‘Scraping’ the barrel? The risks of publicly available data

The social media giants have found themselves in the news again, and not for positive reasons.

Earlier this month, it was widely reported that details of more than 530 million Facebook users worldwide have been made available online, including phone numbers and some email addresses. The data supposedly even included CEO Mark Zuckerberg’s own mobile number. And just days later, the data of up to 500 million LinkedIn users was alleged to have been put up for sale online.

The companies’ reactions were similar. Both denied any wrongdoing on their part or even that there had been any breach of their security. Instead, they argued that the data came from publicly available sources. Nevertheless, a number of regulators around the world have opened investigations into the Facebook incident. So what exactly is going on?

In a detailed response, Facebook argued that this data had been ‘scraped’ from publicly available information, saying:

“Scraping is a common tactic that often relies on automated software to lift public information from the internet … We believe the data in question was scraped from people’s Facebook profiles by malicious actors using our contact importer prior to September 2019. This feature was designed to help people easily find their friends to connect with on our services using their contact lists.”

Facebook’s contact importer tool has now been fixed to prevent further scraping of this data. LinkedIn’s statementalso included reference to the scraping of publicly available data, which was aggregated with data from other sources to create the database now supposedly on sale online. Both companies blame the data scrapers for breaching the websites’ terms and conditions.

In legal terms, the social media companies, the (as yet unidentified) data scrapers and any potential buyers of the data each have responsibilities. As ‘controllers’ for personal data that is created and posted on their websites, the social media companies must comply with relevant data protection law. In the UK and the EU, this means they must take ‘appropriate technical and organisational measures’ to ensure appropriate security of personal data, including protection against unauthorised or unlawful processing.

Clearly, there is very little that these companies can do to prevent information being copied from public-facing websites, particularly when the data has been actively published by users on their own individual profiles. However, if Facebook’s own contact importer tool was being manipulated to enable the data to be scraped, then it is legitimate to ask whether Facebook had really taken all appropriate steps to prevent such unauthorised processing. This may well be the focus of any future investigation by regulators.

Even if the data scrapers are only gathering publicly available information, this does not give them a completely free pass. Data protection law applies to all ‘personal data’, regardless of whether or not it is already in the public domain. Once the data is in their hands, the data scrapers would become controllers themselves and would be responsible for compliance with all aspects of data protection law. They would need to comply with the data protection principles, provide appropriate privacy notices and have a lawful basis for their processing of the data. Given that we don’t even know their identities, it is very unlikely that the data scrapers will be meeting these requirements.

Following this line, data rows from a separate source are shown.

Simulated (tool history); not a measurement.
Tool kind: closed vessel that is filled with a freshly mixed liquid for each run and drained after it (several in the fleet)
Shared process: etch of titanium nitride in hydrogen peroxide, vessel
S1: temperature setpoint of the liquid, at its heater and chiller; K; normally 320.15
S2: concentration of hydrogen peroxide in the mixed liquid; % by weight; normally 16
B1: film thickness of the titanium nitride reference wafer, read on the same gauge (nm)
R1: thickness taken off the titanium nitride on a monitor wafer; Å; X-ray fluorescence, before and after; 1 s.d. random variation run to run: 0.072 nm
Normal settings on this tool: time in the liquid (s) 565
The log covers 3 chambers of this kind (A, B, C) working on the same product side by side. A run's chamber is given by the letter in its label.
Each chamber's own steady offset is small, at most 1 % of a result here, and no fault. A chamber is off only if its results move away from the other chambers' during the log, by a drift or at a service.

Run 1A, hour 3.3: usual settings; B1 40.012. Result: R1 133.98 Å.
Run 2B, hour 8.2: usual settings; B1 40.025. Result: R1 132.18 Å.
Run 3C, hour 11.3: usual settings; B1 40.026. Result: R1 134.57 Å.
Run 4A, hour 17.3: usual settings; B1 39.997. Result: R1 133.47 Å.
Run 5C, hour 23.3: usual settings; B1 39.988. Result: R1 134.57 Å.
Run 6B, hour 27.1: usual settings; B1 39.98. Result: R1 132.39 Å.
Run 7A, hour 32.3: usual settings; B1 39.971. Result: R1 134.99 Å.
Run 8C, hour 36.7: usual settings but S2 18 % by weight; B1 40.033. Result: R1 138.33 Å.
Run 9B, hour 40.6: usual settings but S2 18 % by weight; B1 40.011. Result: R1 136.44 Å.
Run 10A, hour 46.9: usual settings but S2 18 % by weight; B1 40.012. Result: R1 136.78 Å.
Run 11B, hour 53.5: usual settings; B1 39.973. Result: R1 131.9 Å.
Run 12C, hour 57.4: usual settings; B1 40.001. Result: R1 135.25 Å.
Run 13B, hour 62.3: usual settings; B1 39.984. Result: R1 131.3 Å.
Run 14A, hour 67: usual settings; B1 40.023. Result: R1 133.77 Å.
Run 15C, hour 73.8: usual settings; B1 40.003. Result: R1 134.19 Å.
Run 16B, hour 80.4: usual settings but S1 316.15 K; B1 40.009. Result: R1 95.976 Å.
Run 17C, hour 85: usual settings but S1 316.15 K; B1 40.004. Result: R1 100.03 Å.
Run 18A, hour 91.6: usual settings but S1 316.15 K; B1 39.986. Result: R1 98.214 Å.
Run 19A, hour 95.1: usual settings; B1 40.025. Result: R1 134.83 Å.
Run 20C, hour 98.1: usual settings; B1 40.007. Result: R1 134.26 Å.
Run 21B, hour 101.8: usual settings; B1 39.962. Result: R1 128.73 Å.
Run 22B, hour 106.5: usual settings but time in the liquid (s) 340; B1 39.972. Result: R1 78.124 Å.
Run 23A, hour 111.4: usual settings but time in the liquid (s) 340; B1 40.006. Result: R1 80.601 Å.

It is also a criminal offence under section 170 of the Data Protection Act 2018 to knowingly or recklessly obtain personal data without the consent of the controller, or to sell or offer to sell personal data obtained in these circumstances. Finally, any breaches of social media companies’ website terms and conditions could give rise to civil claims, which Facebook and LinkedIn and their expensive lawyers may be keen to pursue.

Finally, anyone tempted to purchase this data would be very wise to decline the offer. As well as the criminal offence outlined above, it would be very difficult for a purchaser to use the data lawfully without themselves breaching data protection law. Although personal data can be a valuable business asset, reputable purchasers should always undertake appropriate due diligence on the sellers to ensure data was collected lawfully and can be used for the purposes which the purchaser intends. That’s very unlikely in these cases, even if the data is purely derived from publicly available sources.